Research, policy and farm tours were on the agenda as the Certified Organic Associations of BC gathered in Richmond for its annual conference on February 28-March 1.
A key theme running through the conference, however, was how to explain organic agriculture to a new generation. With the title, “The Future of Organic,” several speakers touched on the challenges facing organic agriculture as it becomes mainstream and production increases.
Keynote speaker Dag Falck, organic program manager with Nature’s Path Foods Inc., warned listeners against carpetbagger corporations lacking a complete picture of what organic production is about.
“These companies are riding on the wave,” he said. “There’s lots of opportunities for greenwashing, or what I call fraud.”
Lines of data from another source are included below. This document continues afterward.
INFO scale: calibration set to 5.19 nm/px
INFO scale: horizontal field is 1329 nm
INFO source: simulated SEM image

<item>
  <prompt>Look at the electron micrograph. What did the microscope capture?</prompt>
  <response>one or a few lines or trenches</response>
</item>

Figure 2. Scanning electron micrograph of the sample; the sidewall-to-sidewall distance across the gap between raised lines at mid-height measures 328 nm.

Organic agriculture is about more than not using pesticides or chemicals, he said, but about soil health. While a growing number of initiatives talk about engaging in regenerative agriculture – a term whose popularity peaked in the early 1990s, and found a place in the names of groups such as the BC Association for Regenerative Agriculture – Falck said organic producers need to reclaim the term.
“Stand up for organic and put us on the map in this regenerative conversation,” he urged. “We’re going to lose if we don’t start telling out story.”
Soil health was the focus of Pemberton potato farmer and Country Life in BC columnist Anna Helmer’s presentation on biodynamics. Kickstarted by Austria’s Rudolf Steiner in a lecture 1924, the movement developed a series of practices now certified by Demeter. However, it also has its share of skeptics who question its more esoteric aspects. Helmer was one, but was won over by the effects she saw in her fields.
“The soil gets it, and that’s what matters,” she said.
Practical lessons in organic agriculture were showcased during tours of demonstration farms at UBC and Kwantlen Polytechnic University.
A highlight of the conference was a Saturday evening banquet, which extended thanks to former executive director Jen Gamble as well as Carmen Wakeling, who stepped down after five years as president. DeLisa Lewis (right), who farms near Duncan, won the Brad Reid Memorial Award for her service to the industry as both a mentor and an accreditation board member, while Jon and Sher Alcock of Sunshine Farm in Kelowna received the Bedrock Award for their work as seed suppliers to the organic sector in BC and community builders who provide meaningful work to people living with mental health issues and other challenges.
“Sunshine Farm is an invaluable resource to the entire farming community,” said Rebecca Kneen in presenting the Alcocks with their award.